Weight Loss Ambiguity

More To Love with a pic of a volluptuous white woman

I don’t feel proud to be losing weight.

Probably because I didn’t  feel ashamed to gain it in the first place.

When I started this blogg, I named myself Bigmama2x, and that’s still my email address, but–like my clothing– the name no longer fits.

Over the past year I have lost 43 pounds. If I lose eight more pounds, I will be down to my full-term pregnancy weight. That may sound ridiculous, unless you know that I lost 50lb. During my last pregnancy–weight that I gained back immediately afterwards.

If I go down one more shirt size I’ll be the same size I was in High School! Only with much bigger titts!

So why aren’t I all proud of losing all of this weight? I don’t feel like I’m doing anything to cause it. I’m not a binge eater fighting cravings. I’m not on a diet. All that I’ve done is take a few more walks and tried to make good eating choices.

I’ve never felt that my weight was something I had direct control over: when I was a lazy teenager who got little exercise and ate poorly, I weighed 140 lb. (I’m 5’8″)
When I was a malnourished, extremely active homeless girl, I weighed 140 lb.
When I had my first baby my weight went up to 200.
After he was born it went all the way up to 250.
I had just lost a little when I got pregnant again, and my weight plunged back down to 200–that’s including fetus & water weight. I felt like I was starving the whole time!
But I went right back up there!

My weight’s fluctuated mildly since then, but I’ve never lost weight at such a pace. My body feels strange: my hips & thighs and ass feel tight, although of course my stomach is still bigger than I’d like.

Still, I don’t feel proud of losing weight. Everyone tried to make me feel bad for being “overweight” or “obese” but I refused.
I refused to buy into the guilt and shame that society tried to feed me.

I realized that I preferred my lovers thick–so why shouldn’t they like me that way too?

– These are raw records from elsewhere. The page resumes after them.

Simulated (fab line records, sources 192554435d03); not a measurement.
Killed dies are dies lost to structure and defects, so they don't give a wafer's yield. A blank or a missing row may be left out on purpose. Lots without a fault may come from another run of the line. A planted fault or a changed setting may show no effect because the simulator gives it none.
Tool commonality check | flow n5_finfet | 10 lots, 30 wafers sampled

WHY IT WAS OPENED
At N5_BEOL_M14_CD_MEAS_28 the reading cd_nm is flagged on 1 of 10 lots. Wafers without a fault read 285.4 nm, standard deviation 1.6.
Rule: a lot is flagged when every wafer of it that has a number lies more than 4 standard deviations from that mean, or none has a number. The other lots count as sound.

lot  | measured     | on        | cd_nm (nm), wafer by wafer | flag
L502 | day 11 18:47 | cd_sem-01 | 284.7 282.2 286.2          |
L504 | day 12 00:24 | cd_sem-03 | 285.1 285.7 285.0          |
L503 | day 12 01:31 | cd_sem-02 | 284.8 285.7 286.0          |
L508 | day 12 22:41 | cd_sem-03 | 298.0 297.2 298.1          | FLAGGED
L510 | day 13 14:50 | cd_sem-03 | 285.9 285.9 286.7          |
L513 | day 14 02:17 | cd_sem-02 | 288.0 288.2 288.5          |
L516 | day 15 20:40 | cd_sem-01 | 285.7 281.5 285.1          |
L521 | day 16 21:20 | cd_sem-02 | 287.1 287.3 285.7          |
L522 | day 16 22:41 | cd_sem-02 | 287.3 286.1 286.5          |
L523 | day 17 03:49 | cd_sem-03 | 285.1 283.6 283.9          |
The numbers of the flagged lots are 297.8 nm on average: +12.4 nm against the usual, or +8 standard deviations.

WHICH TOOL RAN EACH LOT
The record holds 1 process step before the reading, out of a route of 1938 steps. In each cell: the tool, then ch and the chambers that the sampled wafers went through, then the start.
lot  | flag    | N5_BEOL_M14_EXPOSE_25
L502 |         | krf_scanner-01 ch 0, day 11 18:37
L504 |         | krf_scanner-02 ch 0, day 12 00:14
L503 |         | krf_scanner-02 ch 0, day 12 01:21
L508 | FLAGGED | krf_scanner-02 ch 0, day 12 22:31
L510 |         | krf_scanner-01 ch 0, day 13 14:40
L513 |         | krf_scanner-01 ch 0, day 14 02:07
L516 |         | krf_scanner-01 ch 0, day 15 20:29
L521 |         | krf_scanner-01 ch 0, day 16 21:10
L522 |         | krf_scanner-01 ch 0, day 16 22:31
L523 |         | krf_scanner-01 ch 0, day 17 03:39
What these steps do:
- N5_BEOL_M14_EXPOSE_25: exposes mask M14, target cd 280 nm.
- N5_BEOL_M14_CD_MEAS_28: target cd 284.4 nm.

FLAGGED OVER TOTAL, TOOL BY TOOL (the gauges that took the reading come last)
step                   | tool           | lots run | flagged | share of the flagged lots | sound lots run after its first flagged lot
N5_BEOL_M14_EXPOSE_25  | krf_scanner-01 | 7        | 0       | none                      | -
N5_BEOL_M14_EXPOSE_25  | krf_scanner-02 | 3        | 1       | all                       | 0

Don’t get me wrong–I’m glad that I’m losing weight–the death of my Beloved of a heart attack at 35 woke me up to the dangers of poor diet, low exercise and bad food choices, but I’m not proud either.

Because if I was to be proud of losing weight–that would mean that before I was ashamed!

3 Comments

  1. Well, winter is coming and you can hide under some clothes now lol. No, kidding! I like your outlook.

    • Thanks! I got too much T & A to be hiding out!

  2. LOL, T and A is actually a good thing. Sometimes, a great thing lol!